Months after they brushed aside Republican attempts to change how the state’s emergency family shelter system works, Massachusetts House Democrats are now weighing a host of reforms to navigate the crisis.

At a caucus of House Democrats, state representatives privately discussed Governor Maura Healey’s proposal to drain $863 million from a state savings account to cover shelter system costs. Afterwards, state Representstive Aaron Michlewitz (D-North End), chairman of the House Ways and Means Committee, lawmakers need to think about “how this program is going to work long-term.”

House Speaker Ron Mariano (D-Quincy) said his team is discussing “a lot of different options” to balance the record level of shelter demand and ballooning costs with other realities, particularly the recent slowdown in tax collections that is creating budget pressure.

“We’re looking at a billion-dollar bill next year in the midst of declining revenues. Do you realize what that will do to us?” Mariano told reporters. “So we have to take a look at how we administer this program.”

Their remarks represent a shift from the fall, when the Massachusetts Legislature approved Governor Healey’s request for $250 million more in shelter funding. That spending measure required the administration to submit regular reports about the shelter system, but Democrats last year passed on the opportunity to make other major policy changes.

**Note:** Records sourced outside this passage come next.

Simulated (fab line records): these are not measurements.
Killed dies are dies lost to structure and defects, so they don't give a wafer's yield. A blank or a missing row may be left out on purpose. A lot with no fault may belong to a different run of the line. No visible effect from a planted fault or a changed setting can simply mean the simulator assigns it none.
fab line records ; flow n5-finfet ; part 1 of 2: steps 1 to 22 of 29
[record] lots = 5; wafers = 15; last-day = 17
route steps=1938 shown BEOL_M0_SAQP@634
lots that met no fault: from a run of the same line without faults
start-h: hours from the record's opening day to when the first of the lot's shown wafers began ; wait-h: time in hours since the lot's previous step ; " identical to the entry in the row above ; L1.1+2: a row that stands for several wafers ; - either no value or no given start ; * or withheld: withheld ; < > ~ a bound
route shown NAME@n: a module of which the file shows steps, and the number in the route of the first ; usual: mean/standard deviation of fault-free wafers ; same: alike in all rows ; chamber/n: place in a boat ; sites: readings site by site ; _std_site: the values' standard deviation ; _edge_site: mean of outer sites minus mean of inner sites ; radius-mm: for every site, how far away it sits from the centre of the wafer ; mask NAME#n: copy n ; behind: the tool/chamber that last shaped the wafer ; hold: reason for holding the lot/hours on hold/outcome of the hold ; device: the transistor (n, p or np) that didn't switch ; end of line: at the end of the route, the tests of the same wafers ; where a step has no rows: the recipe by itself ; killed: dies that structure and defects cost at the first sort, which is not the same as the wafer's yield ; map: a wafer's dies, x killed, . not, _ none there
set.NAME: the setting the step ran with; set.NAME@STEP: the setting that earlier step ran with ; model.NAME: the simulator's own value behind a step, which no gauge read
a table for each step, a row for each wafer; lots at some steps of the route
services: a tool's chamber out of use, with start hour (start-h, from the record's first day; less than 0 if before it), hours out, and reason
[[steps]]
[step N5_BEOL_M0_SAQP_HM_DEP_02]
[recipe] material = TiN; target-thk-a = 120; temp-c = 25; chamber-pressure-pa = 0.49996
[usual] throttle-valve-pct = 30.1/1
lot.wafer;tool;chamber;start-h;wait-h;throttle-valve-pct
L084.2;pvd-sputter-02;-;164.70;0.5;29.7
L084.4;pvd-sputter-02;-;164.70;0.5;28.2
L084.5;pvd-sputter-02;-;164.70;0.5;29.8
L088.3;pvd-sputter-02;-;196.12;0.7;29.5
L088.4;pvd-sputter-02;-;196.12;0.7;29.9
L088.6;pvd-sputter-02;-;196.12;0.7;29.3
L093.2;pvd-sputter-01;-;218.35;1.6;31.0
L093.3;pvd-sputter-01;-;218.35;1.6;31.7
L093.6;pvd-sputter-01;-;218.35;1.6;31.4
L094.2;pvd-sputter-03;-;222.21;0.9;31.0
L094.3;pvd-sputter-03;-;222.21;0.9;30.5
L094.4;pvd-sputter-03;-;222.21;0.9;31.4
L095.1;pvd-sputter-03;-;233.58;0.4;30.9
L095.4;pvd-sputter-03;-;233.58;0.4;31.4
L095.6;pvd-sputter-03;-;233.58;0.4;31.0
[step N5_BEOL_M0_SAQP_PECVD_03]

Republicans pushed last year to set some new limits on shelter access, such as by requiring applicants to live in Massachusetts for at least a year before gaining eligibility, and Democrats rejected their ideas.

Neither Mariano nor Michlewitz specified what kinds of changes to the emergency assistance shelter law they are now considering, though they said they are not interested in eliminating the underlying “right-to-shelter” policy.

“The right-to-shelter law has worked for 40 years. We’re continuing forward with the right-to-shelter law,” Michlewitz said. “How we manage the [emergency assistance] program going forward, I think, is up for discussion to be able to manage it and make it sufficient and sustainable long-term with no help coming from Washington. We’re going to have to look at some potential changes.”

When a reporter asked if Democrats were considering implementing a residency requirement, Mariano replied, “We’re talking about a lot of different options.” Asked about setting a time limit on shelter stays, he repeated the same answer word for word.

The Quincy Democrat also made clear he now believes Massachusetts must navigate the shelter strain alone, a contrast from Beacon Hill’s repeated previous calls for the federal government to approve immigration reform and steer funding to affected states. Momentum behind immigration reforms dissipated in recent weeks, and efforts appear dead until after the elections.

“We’re not expecting any help from Washington. They’re in such disarray that we are on our own on this,” Mariano said. “We realize that now.”

When lawmakers approved a $250 million injection into the system late last year, Michlewitz said, they thought “there was a glimmer of hope of some type of federal relief.”

“None of that is happening right now,” Michlewitz said. “It’s become basically political football that’s being played between both sides down in Washington. That has left us here in the commonwealth and our municipalities kind of in limbo, and we have to figure out exactly how we’re going to manage this going forward. We are certainly going to have to look at changes to the program.”

The open-mindedness Democrats displayed Wednesday, February 28 seemed to please the top House Republican.

“They agree with us. They agree with my caucus,” an upbeat state Representative Brad Jones (R-North Reading), the House minority leader, replied when State House News Service asked him about Mariano and Michlewitz’s remarks. “Better late than never, I guess.”

“I’m happy that they are open to those changes. I wish they’d been open to those changes at an earlier point,” Jones said. “One, it would have maybe saved some of the dollars that we spent that we’re going to need going forward, and two, it may also have sent a message about the number of people still trying to come to Massachusetts.”

Healey last month hinted that her administration was “making certain reforms to the EA system as well,” referring to emergency assistance — suggesting that she wanted to ensure the state is “doing things in a smart way.” But like Mariano and Michlewitz on Wednesday, Healey did not offer any details about what kinds of changes she is considering.

“We’ll talk about that when we’re more fully formed with some of that,” she replied during a press conference January 24 when asked which specific reforms she supports. “I think we know that this is a system that has been in place for a long time and currently right now is really overburdened.”

Massachusetts is the only state that by law guarantees access to shelter services for some families and pregnant women, and the statute has come under scrutiny amid a sustained surge in demand for shelter, fueled in part by newly arriving migrants.

The number of families seeking shelter began to surge right as Healey took office, soaring to new record highs, and the governor in the fall implemented a 7,500-family cap. 

As of last week, 3,745 families in the system — roughly half — were migrants, refugees, or asylum-seekers, according to the most recent report from the Healey administration. The other half are families who already lived in Massachusetts.

Administration officials project they will need to spend more than $900 million annually this fiscal year and next fiscal year to cover the costs of providing shelter, even with the capacity limit in place. That’s more than four times as much as the fiscal year 2022 state budget — the last full year before the crisis exploded — appropriated to the shelter system.

Michlewitz said Wednesday he still expects the system’s current funding to run out this spring. House Democrats will likely pursue a vote on the supplemental budget Healey filed to provide another appropriation “at some point by the spring,” he said.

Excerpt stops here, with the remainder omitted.